Elastic Observability: Driving mean time to resolution to zero


At ElasticON Global 2021, Tanya Bragin, VP Product, Observability, and the Elastic Observability team showed how ongoing innovations continue to deliver actionable insights and faster root cause detection, reducing mean time to resolution (MTTR).

The adoption of cloud, microservices, and ephemeral infrastructure is driving increased complexity, requiring an observability solution to provide end-to-end visibility. Elastic Observability, as recognized by Gartner, GigaOm, and EMA, continues to build a comprehensive solution by delivering functionality related to:

  • Unified agent for ingesting all telemetry data with centralized management
  • Integration with cloud native technologies (e.g., Kubernetes)
  • Native integrations with major cloud providers including Amazon Web Services, Microsoft Azure, and Google Cloud Platform
  • Automated root cause analysis in application performance monitoring (APM) leveraging machine learning
  • Enhanced APM troubleshooting workflows integrating logs, third-party dependencies, and backend services
  • Intuitive service maps for contextual troubleshooting
  • Support for OpenTelemetry (OTel)
  • Synthetics and real user monitoring (RUM) enhancements
Our commitment to open source communities means that Elastic Observability will always be an open and extensible platform. We are committed to adopting and contributing to open standards and open source initiatives. The goal? Delivering customers a comprehensive observability platform that maximizes user flexibility and minimizes vendor lock-in.
Elastic Observability - Overview and components

Making data relevant, contextual, and actionable

Operations and development teams are often confronted with siloed tools for metrics, logs, and traces. Even with a single tool, the data is often in silos with no context or is missing relevant metadata (dimensionality), which increases mean time to detection (MTTD) and resolution (MTTR). Elastic Observability seamlessly scales to large amounts of data with high dimensionality and cardinality with little to no performance or cost surprises.
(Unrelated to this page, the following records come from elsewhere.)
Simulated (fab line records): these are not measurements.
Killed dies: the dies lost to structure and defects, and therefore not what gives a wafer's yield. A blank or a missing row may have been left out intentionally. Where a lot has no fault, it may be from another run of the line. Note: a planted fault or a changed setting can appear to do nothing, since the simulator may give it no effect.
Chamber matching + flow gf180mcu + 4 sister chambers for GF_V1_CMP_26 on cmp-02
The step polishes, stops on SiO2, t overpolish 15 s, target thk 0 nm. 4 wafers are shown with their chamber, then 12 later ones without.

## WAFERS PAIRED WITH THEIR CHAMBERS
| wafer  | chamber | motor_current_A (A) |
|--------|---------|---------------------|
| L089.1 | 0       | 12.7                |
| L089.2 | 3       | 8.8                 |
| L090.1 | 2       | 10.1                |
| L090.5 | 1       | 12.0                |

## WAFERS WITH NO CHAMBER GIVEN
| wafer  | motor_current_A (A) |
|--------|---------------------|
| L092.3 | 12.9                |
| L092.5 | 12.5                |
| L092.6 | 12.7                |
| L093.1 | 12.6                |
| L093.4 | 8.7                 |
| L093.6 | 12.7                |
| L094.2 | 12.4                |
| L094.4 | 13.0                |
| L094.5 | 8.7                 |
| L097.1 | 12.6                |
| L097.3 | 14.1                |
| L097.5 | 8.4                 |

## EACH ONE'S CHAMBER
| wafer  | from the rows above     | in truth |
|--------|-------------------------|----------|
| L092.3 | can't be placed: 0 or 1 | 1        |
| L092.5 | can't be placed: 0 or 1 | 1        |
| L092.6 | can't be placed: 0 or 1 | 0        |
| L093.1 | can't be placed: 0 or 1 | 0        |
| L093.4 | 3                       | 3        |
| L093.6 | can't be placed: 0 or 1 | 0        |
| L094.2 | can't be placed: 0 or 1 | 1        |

Frictionless onboarding via Elastic Agent and centralized management allows for simplified collection of all telemetry data, including cloud-native technologies such as Kubernetes. We’ve also added integrations with Microsoft Azure and Google Cloud Platform to natively ingest telemetry data, with additional integrations coming.

Elastic Observability - Interface

Context is required for efficient and quick troubleshooting of incidents. Elastic APM service maps visualize application topology and accelerate troubleshooting by giving you the ability to see the status of services, anomalies detected, and logs in the context of transactions. They also allow you to compare service performance over any historical baseline, making it easy to detect misbehaving services. Our recent support for performance views into third-party service dependencies eliminates blind spots from your environment. We are further expanding our APM capabilities with support for Mobile iOS agent, in technical preview.

Elastic Observability - Application Performance Management (APM) Interface

Our next step on the journey to connect the dots is to deliver context between your application and infrastructure. Often, application performance is degraded due to performance issues in the infrastructure. We will be delivering the ability to view infrastructure performance in context to the application performance and related logs, delivering unified observability. We’ve also had requests for the ability to compare service performance across versions, cloud regions, availability zones, and other metadata. This future capability would help compare performance between A/B or canary deployments and allow for quick troubleshooting of deployment issues.

Elastic Observability - APM Services UI

Ad hoc analytics and machine learning

With the distributed nature of modern applications and petabytes of telemetry data generated daily, no team or individual has a complete picture of all the dependencies. To effectively resolve complex problems, teams need machine learning to deliver actionable insights while also having the ability to ask questions of their data.

The Elastic platform delivers rich out-of-the-box machine learning along with the ability to build your own custom machine learning jobs. Our APM correlations capability leverages machine learning under the hood to analyze deviations in application performance to identify misbehaving services. This eliminates the need to search and analyze data, resulting in reduced downtime and increased developer productivity.

Elastic Observability - Transactions monitoring

We realize that systems are complex and IT Ops, SRE, and DevOps teams need to analyze and investigate data to understand the unknowns. Coming to general availability (GA) soon is a new intuitive UI with the ability to ask questions and curate data exploration for different cohorts. This capability allows you to start overlaying, filtering, and exploring data from various sources as well as different data types. Interactive and curated ad hoc data exploration view allows you to dive into your data, understand the unknowns, and minimize the time needed for investigating the root cause.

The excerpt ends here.